Quite rightly so

By Anonymous - 31/05/2022 22:00 - United States

Today, I was told my eldest grandson doesn't want me at his birthday party, nor does he want my gift. It would seem he and his younger brother still haven't forgiven me for my prank on Easter, when I tricked them into thinking I was taking them to the 'Big Neighborhood Egg Hunt', when really we were going to church. FML
I agree, your life sucks 281
You deserved it 3 880

Same thing different taste

Top comments

That’s not a “prank” it’s dishonest which is the opposite of what they are supposed to be teaching in that church.
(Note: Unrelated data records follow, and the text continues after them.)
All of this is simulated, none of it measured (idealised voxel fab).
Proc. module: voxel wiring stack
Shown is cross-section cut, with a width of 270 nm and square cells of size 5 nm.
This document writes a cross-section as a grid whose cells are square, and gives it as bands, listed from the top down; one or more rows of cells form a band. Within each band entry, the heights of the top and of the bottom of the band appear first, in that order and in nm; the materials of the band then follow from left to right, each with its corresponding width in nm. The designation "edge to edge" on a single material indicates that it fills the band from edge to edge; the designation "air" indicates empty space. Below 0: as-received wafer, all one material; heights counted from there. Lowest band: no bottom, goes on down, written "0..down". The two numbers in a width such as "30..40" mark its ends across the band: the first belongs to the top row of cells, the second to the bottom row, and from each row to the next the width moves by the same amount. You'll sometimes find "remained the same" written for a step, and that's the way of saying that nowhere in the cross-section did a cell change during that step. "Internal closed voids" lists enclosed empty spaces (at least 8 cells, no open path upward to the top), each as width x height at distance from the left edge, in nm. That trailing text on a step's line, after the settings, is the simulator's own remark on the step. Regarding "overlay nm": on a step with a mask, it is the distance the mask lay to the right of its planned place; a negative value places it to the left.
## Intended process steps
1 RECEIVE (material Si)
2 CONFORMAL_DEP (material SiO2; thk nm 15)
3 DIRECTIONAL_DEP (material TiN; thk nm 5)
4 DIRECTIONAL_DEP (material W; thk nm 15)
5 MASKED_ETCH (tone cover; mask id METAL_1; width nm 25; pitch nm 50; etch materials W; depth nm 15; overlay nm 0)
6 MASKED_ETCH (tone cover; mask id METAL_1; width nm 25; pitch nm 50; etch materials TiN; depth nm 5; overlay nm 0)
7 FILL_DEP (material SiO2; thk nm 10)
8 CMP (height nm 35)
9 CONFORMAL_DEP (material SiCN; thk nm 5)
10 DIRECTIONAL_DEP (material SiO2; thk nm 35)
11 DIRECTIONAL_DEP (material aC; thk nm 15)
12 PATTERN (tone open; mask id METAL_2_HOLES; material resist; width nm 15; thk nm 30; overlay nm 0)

nor should you be forgiven. it wasn't a prank. you not only lied (which is a sin) but you had them all excited for an activity and then let them down. YDI yourself. if I was their parent it would be the last time you took them anywhere

Comments

3 things, 1st not a prank. 2nd quit forcing your religion on others. if they want to learn, teach them; if they don't have much of a thought about it or the parents (your child and their partner) doesn't practice or doesn't go as often (sounds like that or the whole family would have all went without this happening) then it's not your place to force them to go to church when they obviously didn't want to go if you had to lie to and deceive them. 3rd lying to your grandsons so they can appease your wants is not how you create lasting relationships down the road. good on them for sticking up for their feelings and wants from you

also trying to force God on kids that are not yours paternally is really messed up. I'm a Christian/Disciple Maker, however I don't like seeing when other Christians feel the need to jam our loving creator and Father down peoples throats, when Christ himself only spoke to those who wanted to know more and were actively trying to seek more in life. these are your grandkids, not next door neighbors who don't know God. If you feel it is important they know the Lord, it is your responsibility to speak with their parents and see their stance on it. because I don't see why they wouldn't want the kids to know Him, aside from how you may go about it. remember there's more than one relationship you can make or break for all of this. with your child, their spouse, the kids. if you can't see that as painful to others then I would suggest praying to see their side in this and how God would like you to approach this situation, if it is in His time for them to meet Him sooner or later when they really need more to lean on

Lying for Jesus is still lying. You promised your grandsons one thing and then dragged them to church. That's not a prank; it's a bait-and-switch. Why should they (or their parents) ever trust you again? Their religious instruction is not your job but that of their parents.

why the lies? there's no reason for it.

So you took away promised playtime, which is healthy and beneficial to mental development, and forced them to sit through hours of adult-oriented theology, which was at BEST boring, and at worst confusing and upsetting? Yeah, no, that's the point where you probably SHOULDN'T be involved in child-rearing. God is not gaining anything by confusing and annoying small children; you're just making them little props for your own self-interest. Easter egg hunts are healthier for developing minds.